Pooling resources keeps ACC on track
The extension to the Meridien Mina Seyahi hotel is now just six months away from completion. Christopher Sell talks to main contractor ACC to understand how the firm utilised its massive Dubai workforce to keep the project on time.
Satisfying Dubai's thirst for tourism is an ongoing challenge, with hotel companies continually looking to attract those who arrive in the emirate in ever increasing numbers. The number of visitors to the Gulf is set to reach 15 million by 2012, and more hotels than ever are needed if the city is to meet demand.

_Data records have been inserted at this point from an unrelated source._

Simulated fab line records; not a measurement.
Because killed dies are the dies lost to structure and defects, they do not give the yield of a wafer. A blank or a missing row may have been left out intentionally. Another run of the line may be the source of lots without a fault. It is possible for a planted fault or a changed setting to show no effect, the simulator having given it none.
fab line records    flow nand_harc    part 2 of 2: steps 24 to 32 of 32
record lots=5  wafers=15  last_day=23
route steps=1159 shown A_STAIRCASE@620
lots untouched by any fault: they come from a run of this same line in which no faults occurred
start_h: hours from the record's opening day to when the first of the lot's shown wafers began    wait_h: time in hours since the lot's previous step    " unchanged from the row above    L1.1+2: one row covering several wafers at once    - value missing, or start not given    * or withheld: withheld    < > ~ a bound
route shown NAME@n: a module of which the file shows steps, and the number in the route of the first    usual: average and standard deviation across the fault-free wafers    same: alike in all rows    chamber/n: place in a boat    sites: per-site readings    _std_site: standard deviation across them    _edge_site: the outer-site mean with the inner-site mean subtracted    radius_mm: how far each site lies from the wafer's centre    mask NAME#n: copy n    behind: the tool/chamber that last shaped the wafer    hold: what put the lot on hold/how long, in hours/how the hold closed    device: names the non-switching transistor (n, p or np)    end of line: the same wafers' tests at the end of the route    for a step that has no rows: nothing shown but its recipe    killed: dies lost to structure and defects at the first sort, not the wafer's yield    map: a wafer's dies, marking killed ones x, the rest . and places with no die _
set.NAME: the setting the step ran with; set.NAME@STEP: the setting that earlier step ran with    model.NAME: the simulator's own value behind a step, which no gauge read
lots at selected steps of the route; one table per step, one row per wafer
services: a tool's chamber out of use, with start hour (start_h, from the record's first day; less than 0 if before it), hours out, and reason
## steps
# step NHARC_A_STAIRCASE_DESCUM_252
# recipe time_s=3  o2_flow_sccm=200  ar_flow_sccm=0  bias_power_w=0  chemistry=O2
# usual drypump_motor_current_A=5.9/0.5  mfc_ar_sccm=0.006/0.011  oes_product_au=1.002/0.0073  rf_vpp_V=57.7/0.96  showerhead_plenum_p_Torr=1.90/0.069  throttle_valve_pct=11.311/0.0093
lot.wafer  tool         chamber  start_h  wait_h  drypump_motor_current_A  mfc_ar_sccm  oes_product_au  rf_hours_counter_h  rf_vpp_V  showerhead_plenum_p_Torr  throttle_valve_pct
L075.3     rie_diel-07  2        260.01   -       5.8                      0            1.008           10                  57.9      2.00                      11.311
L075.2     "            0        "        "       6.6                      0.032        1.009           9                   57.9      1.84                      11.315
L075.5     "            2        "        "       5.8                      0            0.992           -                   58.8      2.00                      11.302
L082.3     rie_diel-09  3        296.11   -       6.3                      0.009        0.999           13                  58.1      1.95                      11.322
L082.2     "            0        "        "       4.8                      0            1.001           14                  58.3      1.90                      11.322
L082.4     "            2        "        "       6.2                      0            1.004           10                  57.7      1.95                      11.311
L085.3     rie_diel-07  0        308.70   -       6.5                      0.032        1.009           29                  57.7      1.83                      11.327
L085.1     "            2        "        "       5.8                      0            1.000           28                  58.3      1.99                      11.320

Located in Dubai Marina, the US $95 million (AED350 million) Le Meridien Mina Seyahi extension is in the final stages of construction, and is a perfect demonstration that classically designed buildings, which incorporate ornate and sophisticated design, can still be achieved in the region and do not necessarily have to pose greater construction challenges.
Designed by consultant Arch Group and being constructed by ACC, the new five-star hotel is scheduled for completion in August 2007, and could be opening its doors one month later. Work on the main structure has been completed, while cladding, finishing work and landscaping is underway. A service tunnel linking the two hotels has also been mooted, but at this stage it is unclear when this will be built.
Unlike tower structures, the advantage of such a design is that the site can accommodate a far larger workforce at the early stage of construction than would be possible on a standard tower.
"Although this does mean that greater supervision is required to oversee such an inflated workforce over a site of this size," says Emad Bordkani, project manager, ACC.
"It's not a vertical construction, it is horizontal, which is good, as you can deploy more people if you fall behind schedule. Whereas with tower construction you have to wait in sequence - you cannot do the 14th floor until you have finished the 13th - for example," he adds.
Bordkani also explains that such a structure is also advantageous during construction when it comes to creating more space for work and installing lifts.
"When you finish the first floor, for example, you have all the area available to do your finishing work, plastering, ceilings and so on. And with a tower you cannot install lifts until you finish the core. Whereas with this type of design they can be installed from the 3rd floor." When complete, the building will have 21 lifts.
While it doesn't represent the same challenges inherent in tower construction, the 300-room hotel still raises some unconventional issues that have to be overcome; specifically due to the sheer size - the project occupies a 200m by 120m area with a total built up area of 80,500m2 - more machinery is required on site than normal.
Bordkani explains that due to the elongated nature of the hotel, an unusual number of cranes were required during construction, which had to be closely monitored at all times. "The complicated thing was the tower cranes. We had six on site, and had to be careful and coordinate to ensure the booms did not clash," he says.
Each of the cranes had a boom length of between 50m and 60m, meaning there was insufficient space for each crane to swing around at the same level, so all their booms had to be at different heights. Coordination with the banksman on the ground therefore was essential as the crane operators' vision was limited.
For 10 months the site was operating with six cranes, which have now been reduced to three. Twenty-five contractors and subcontractors currently operate on the site, which hosts up to 1,200 labourers, another by-product of the site's shape and size.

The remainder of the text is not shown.